From Beyond the Pulpit – What Pastors Want for Christmas (NOT Leadership Skills!)

by Stan Hudson who served as a Seventh-day Adventist pastor for 38 years and is currently the Director of Creation Ministries at the North Pacific Union Conference

For 38 years people called me “pastor,” as well as some other things. “Pastor” means “shepherd,” which often connotes sheep feeding. And while I’m on that, let me elucidate that no one feeds sheep! The proper translation of Jesus’ command to Peter is “tend My sheep.” Guard them while they feed themselves, which is what sheep and shepherds do. Literally, “pasture them!”

Which gets me into the subject of the day: Leadership is not, repeat NOT, the single missing piece in our churches in North America, the part that most often (were it present) would lead to continual, God-blessed growth. And this despite every Conference-supported leadership seminar that has come down the road and been urged upon us. Then, what IS missing?

In a word: “Followership.” Conference administrations love to promote good leadership techniques among the pastors and make this sound critical to success. Goals, you simply must have goals! And this is understandable, as pastors are employees, and conferences can’t exactly order congregations around. So perhaps there’s a wish for a trickle down effect or something?

An often-quoted aphorism is “want to know if you’re a leader? Turn around and see if anyone is following!” So, let’s see how that has worked in various Biblical stories. ‘And they all forsake Him and fled.’ Poor leadership? ‘And the dragon drew a third of the stars (angels) away from God.’ Was God having a poor day leading angels?

Let’s see among God’s appointed human leaders. Did they ever want to stone Moses? Or David? How many did Noah attract to his ark-based church plant? And we could go on. What’s missing in all of these examples? Good followership. People and angels have to cooperate with leadership for things to get done.

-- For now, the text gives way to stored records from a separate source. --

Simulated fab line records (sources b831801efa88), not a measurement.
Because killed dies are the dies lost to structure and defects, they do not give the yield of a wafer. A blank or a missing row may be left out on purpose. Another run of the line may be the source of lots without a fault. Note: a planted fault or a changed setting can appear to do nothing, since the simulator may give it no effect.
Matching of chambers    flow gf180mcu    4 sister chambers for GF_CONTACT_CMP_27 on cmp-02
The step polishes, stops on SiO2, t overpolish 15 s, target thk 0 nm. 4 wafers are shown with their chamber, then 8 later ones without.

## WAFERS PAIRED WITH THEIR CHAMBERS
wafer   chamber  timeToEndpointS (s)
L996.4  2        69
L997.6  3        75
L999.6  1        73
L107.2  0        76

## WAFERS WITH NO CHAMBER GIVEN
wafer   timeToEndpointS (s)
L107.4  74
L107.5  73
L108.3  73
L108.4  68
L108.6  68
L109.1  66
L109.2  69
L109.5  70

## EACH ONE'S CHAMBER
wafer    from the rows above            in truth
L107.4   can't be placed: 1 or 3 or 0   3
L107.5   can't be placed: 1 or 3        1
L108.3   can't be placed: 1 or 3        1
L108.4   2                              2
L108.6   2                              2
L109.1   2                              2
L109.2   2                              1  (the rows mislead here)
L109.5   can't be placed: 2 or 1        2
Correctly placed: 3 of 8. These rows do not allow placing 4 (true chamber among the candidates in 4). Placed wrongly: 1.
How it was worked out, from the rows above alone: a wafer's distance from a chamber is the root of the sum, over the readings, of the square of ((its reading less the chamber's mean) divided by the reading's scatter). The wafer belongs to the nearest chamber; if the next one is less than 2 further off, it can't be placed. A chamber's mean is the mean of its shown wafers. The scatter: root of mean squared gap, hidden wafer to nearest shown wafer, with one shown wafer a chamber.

I, like so many young pastors, came out of college bound and determined to help usher in Pentecost II. But what killed that dream? Laodicean people. And I’m not saying I don’t have my share of that spiritual laziness. But I’ve known many very capable pastors, young and old, who are ready to see the work finished. And when they have presented their plans to their churches often there are yawns and people checking their watches. Want evangelistic meetings where all the church members attend and support this Jesus-directed call to ministry? Then what you want for Christmas is followership!